It’s time to make room in your cabinet for cashews. Almonds may be the go-to nut, but when it comes to versatility in the kitchen, cashews win hands down. With one bite of the swoonworthy blueberry swirl creamsicles, you’ll get a taste of the creaminess.
Want homemade yogurt without the wait? Cashews to the rescue. Blended together with coconut meat and probiotics, then lightly sweetened with agave, they make a creamy, full-bodied dairy-free yogurt like you’ve never tasted. Or, stick to something savory and use chopped cashews and mushrooms in place of ground beef for tacos. Together, they make a healthy ingredient swap that mimics the real deal.
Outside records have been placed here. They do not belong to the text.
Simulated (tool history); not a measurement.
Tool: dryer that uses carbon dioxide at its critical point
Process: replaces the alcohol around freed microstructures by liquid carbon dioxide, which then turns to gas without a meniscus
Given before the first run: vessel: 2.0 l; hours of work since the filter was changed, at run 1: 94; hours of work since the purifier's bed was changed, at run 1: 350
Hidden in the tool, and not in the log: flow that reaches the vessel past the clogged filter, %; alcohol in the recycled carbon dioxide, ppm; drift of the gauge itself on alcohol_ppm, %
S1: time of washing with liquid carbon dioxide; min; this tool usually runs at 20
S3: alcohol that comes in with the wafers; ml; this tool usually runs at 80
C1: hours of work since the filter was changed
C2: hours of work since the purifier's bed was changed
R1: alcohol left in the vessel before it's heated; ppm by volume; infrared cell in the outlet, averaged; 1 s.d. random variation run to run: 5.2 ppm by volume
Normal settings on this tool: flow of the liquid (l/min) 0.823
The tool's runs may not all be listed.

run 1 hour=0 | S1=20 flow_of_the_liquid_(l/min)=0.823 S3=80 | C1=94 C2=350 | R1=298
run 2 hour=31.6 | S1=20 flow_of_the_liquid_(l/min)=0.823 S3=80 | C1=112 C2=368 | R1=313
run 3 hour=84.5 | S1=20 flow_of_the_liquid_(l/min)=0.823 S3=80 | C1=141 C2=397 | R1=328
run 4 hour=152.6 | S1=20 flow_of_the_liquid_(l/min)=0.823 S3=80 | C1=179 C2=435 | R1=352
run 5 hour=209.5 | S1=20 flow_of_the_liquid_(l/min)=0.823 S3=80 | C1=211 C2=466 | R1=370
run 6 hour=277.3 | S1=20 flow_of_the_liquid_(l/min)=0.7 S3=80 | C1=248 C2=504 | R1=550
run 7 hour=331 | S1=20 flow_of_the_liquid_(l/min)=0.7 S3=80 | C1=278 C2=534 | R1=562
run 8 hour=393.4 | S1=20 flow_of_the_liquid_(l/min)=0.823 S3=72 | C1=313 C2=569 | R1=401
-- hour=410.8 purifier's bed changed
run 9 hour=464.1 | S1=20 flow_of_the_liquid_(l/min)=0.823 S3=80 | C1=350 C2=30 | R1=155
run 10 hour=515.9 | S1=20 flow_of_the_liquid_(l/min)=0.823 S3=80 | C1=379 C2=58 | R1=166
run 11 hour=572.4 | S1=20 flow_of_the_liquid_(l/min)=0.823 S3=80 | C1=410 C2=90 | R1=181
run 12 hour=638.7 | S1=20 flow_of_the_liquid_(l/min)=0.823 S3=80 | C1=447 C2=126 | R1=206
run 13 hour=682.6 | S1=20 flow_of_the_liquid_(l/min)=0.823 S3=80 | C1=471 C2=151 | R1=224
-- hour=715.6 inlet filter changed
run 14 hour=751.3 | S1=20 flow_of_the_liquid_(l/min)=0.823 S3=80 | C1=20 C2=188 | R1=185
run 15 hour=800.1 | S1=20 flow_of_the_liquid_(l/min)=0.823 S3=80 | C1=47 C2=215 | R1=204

Blueberry-Cashew Creamsicles
Makes 4
2 cups fresh blueberries
3 tablespoons honey
1/2 cup raw cashews, soaked for at least 4 hours or overnight, drained and rinsed
1/4 frozen banana
1/4 teaspoon salt
In a small saucepan, bring the blueberries and 2 tablespoons of the honey to a boil over medium-high heat. Reduce the heat and simmer, smashing the berries against side of pan with a wooden spoon until syrupy, about 5 minutes. Transfer to a small bowl; refrigerate for at least 30 minutes to cool. Using a hand-held blender, puree until smooth.
Using a blender, puree the rinsed cashews, banana, honey, salt and 1/4 cup water on high speed until smooth. Layer the blueberry and cashew mixtures into each ice-pop mold and insert ice-pop sticks; freeze until solid, about 6 hours. To remove, run the mold under warm water until the popsicles slide out.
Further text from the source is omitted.